2. The images of both sets are aligned to be 0 degrees Roll

3. The heads within the images of both sets are of the same size

4. Lighting and background conditions are similar. C1 . Neural Network Training

A neural network commonly known as an Autoencoder is employed to create an algorithmic model that will enable the swapping of the head information between source and target images.

An autoencoder learns to compress (encode) data from the input layer into a short code, and then uncompress that code (decode) into something that closely matches the original data. This forces the autoencoder to engage in dimensionality reduction.

(Alternatively a Generative Adversarial Network could be used to create similar results.)

The autoencoder uses one encoder and two decoders as shown in Figure 9.

The autoencoder is a Deep Neural Network. In particular the Encoder is comprised of a series of layers consisting of multiple convolutional steps. Each convolutional step is done for every location (l,j)(l,j) of the input image II that completely overlaps with the convolutional filter as shown in Figure 10.

The result of a convolution depends on the value of the convolutional filter. An example is seen on Figure 1 1 .

Every layer of the Encoder executes a series of distinct convolutional steps resulting to a compressed/encoded representation in the form of a code.

Decoders A and B work in a similar fashion, only the convolutional layers work backwards to try to reconstruct the original image.

In more detail the autoencoder process happens in the following manner:

1. Referring to Figure 12, first a source image (A1 ) passes through the encoder to create a compressed representation. The compressed representation is then decoded, with Decoder A, to produce a Reconstructed representation of the Source Data (A1 r). A1 r is compared to A1 and a loss value is generated representing the difference between the two images. The task of the neural network is to lower this loss value as much as possible. As more images pass through the system both the Encoder and Decoder A improve lowering the loss value.

2. Referring to Figure 13, after the network has been trained for A1 -to-A1 r function, this process is repeated for B1 -to-B1 r while retaining the trained properties of the Decoder. As the B1 images pass through the Encoder and then are decoded with Decoder B to produce B1 r a new loss value is generate which the system tries to improve over time.

3. Steps 1 and 2 are then repeated several times progressively improving both the Encoder as well as Decoders A and B. 4. The process stops automatically when the loss value of A1 -to-A1 r and B1 -to-B1 r has reached the desired level.

C2. Unique Algorithmic Model (UAM)

From step C1 a Unique Algorithmic Model is derived which is in essence the resulting B1 -to-B1 r.

A1 -to-A1 r part of the algorithm is not needed for the next steps and discarded from the model.

C3. UAM Database

In some embodiments, the creation of a large database of Unique Algorithmic Models may be undertaken, each model of which corresponds to different target facial details, facial structures, skin colour, hair colour and hair style. New users are matched to the closest existing UAMs from the archive and the training of the autoencoder begins midway through the process to create the new UAM saving processing time and cost.

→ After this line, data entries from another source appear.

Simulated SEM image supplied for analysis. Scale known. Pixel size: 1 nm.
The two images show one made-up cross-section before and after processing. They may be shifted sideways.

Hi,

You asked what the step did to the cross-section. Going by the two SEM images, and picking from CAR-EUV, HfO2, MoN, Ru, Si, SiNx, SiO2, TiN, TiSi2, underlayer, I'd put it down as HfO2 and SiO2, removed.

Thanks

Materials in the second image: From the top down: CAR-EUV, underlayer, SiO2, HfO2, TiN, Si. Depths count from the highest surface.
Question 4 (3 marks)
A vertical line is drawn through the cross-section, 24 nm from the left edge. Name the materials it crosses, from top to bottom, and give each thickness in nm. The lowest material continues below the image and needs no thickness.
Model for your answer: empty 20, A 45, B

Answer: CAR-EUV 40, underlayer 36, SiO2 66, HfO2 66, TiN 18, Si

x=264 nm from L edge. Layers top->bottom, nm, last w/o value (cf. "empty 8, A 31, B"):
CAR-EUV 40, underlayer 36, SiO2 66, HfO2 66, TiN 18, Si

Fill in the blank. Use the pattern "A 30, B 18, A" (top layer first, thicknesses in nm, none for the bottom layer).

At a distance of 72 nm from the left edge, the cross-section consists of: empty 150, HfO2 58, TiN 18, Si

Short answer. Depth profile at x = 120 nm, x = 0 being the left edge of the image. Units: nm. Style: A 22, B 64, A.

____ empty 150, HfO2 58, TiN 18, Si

The Dlib Face Recognition algorithm, which is a common pretrained deep neural network of 19 convolutional layers, is used. Once a new user’s headshot is passed through the algorithm the closest match from the UAM Database is obtained together with a matching accuracy value. If the value is above the desired threshold the matching UAM is used as a starting point for the creation of the user’s UAM.

D1 a. Application of UAM on final content headshot images

The final UAM is applied on the original headshot images captured at A1 a and processed during A2. This results to the final target headshot images. These are the headshots of the final content that is going to be sent to the user. D1 b. Compositing of the final content headshot images

The generated headshot images are then re-aligned and superimposed over the original captured images (A 1 a) using the properties (position and roll) recorded at stage A2b. In essence this is the inverted process of stage A2b and the goal is to align the generated image to the coordinates of the source image. Finally the edges of the superimposed generated headshots are blended with the corresponding pixels of the source content to create a unified final result. Depending on the exact look and lighting conditions of the source content the contrast of the generated headshots may need to be increased. For this a simple contrast enhancing function may be used.

E1. Final Content sent to User

The resulting content is sent from the server to the User. In some embodiments where the processing occurs at the user device, this step is, of course, not necessary.

In some embodiments, the following aspects may also be useful:

F. Universal Middle Agent Referring to Figure 14, once the UAM for a new user has been created this UAM can be reapplied on new source content as long as the identity of the person in the source content is the same. For some applications this is not possible and the user might need to head-swap a number of different people (eg. source content of a fashion shoot that uses several different models). Creating UAMs for all the different source identities would be inefficient and very costly. To solve the above a Universal Middle Agent may be created. To do this the process proceeds from A to E but the source head is trained against a head of another person (the Universal Middle Agent). This is not the user but rather a proxy that sits in between the multiple source identities and the user. Subsequently the training process is repeated treating the Universal Middle Agent as the source content.

This way the data of all the users can be trained against this Universal Middle Agent rather than the actual source(s). Therefore changing the source or having multiple different sources will not require a seperate UAM for an individual user.

In some embodiments, for example, using some types of GANs, the user does not need to be trained against a model, so the creation of the Universal Middle Agent may not be necessary.

Background Reconstruction through segmentation

Some applications do not allow for controlled background conditions (ie. white background) for either the source or the target. For example replacing the head on a fashion photoshoot that was done outdoors.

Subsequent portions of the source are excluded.